Thu | Apr 30, 2026

Civil society or political proxy?

Published:Thursday | April 30, 2026 | 12:05 AM
Prime Minister Dr Andrew Holness piloting the NaRRA Bill on April 14, 2026.
Prime Minister Dr Andrew Holness piloting the NaRRA Bill on April 14, 2026.

THE EDITOR, Madam:

The latest intervention by a coalition of 28 so-called civil society organisations opposing the NaRRA Bill exposes a level of hypocrisy Jamaicans should no longer ignore.

Led by Jamaicans for Justice (JFJ) and the Jamaica Environment Trust (JET), the groups now profess concern about transparency, accountability and consultation. Yet history tells a different story. For years, many of these same organisations were muted – or altogether absent – while Jamaica struggled under bureaucratic paralysis, weak implementation and governance failures that stifled growth and delayed development.

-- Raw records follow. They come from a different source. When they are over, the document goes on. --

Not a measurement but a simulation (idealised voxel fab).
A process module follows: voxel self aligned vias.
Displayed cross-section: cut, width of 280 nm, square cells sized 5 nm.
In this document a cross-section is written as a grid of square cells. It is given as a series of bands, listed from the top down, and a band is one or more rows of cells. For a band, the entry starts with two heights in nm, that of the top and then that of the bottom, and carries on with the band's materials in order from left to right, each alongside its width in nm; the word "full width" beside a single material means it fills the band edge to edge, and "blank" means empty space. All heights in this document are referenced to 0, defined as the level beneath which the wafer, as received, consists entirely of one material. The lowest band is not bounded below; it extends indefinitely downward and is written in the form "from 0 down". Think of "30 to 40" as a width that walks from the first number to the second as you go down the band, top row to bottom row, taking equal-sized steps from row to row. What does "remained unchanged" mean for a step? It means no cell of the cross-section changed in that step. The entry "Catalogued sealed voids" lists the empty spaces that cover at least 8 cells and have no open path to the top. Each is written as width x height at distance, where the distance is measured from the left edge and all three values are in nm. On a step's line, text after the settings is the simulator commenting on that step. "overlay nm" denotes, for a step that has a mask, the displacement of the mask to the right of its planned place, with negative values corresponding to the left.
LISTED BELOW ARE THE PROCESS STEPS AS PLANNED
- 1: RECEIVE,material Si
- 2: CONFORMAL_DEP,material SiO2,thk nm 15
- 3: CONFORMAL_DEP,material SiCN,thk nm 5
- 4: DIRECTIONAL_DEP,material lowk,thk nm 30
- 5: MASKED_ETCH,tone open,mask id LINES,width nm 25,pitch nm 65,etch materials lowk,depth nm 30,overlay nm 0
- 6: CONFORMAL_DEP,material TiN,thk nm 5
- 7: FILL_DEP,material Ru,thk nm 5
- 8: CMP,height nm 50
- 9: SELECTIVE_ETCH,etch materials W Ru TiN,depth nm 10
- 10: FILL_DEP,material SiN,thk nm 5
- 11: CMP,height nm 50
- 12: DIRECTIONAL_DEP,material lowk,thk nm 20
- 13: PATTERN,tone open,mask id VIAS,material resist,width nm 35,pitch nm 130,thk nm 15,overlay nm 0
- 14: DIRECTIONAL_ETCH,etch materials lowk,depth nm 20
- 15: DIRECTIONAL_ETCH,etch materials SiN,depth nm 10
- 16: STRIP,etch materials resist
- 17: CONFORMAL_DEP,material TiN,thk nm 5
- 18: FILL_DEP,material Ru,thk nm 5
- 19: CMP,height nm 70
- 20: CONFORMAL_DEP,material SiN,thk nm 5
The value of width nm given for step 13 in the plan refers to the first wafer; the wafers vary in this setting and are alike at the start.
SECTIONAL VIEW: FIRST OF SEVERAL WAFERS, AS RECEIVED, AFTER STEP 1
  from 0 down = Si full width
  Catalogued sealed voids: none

Now, they have suddenly found their collective voice precisely when decisive action is being taken to address those very problems.

More revealing is their public call for the Government to adopt the Opposition’s position on NaRRA. That is not neutral advocacy; it is political alignment. There is also growing concern that, in an apparent attempt to inflate the scale of opposition, individuals are being counted alongside the organisations with which they are affiliated, creating the impression of a broader coalition than may actually exist. Such tactics do little to inspire confidence in the integrity of the arguments being advanced.

Jamaicans also recall the widely reported remarks of a former PNP minister who admitted that civic organisations were deliberately populated with party loyalists to advance a political agenda. Whether one defends or dismisses that statement, it reinforced a long-standing public concern – that some elements of civil society are not as independent as they claim.

Against this backdrop, the current posture of these groups must be viewed critically. The pattern is familiar: loud opposition when the JLP governs, and far more subdued engagement when the PNP is in office.

At a time when Jamaica is recovering from one of the most devastating hurricanes in its history, resistance cloaked in the language of accountability risks doing more harm than good. Jamaicans do not need delay masquerading as consultation. They need action.

NaRRA is not about perfection; it is about progress. The time for action is now. NaRRA must be passed.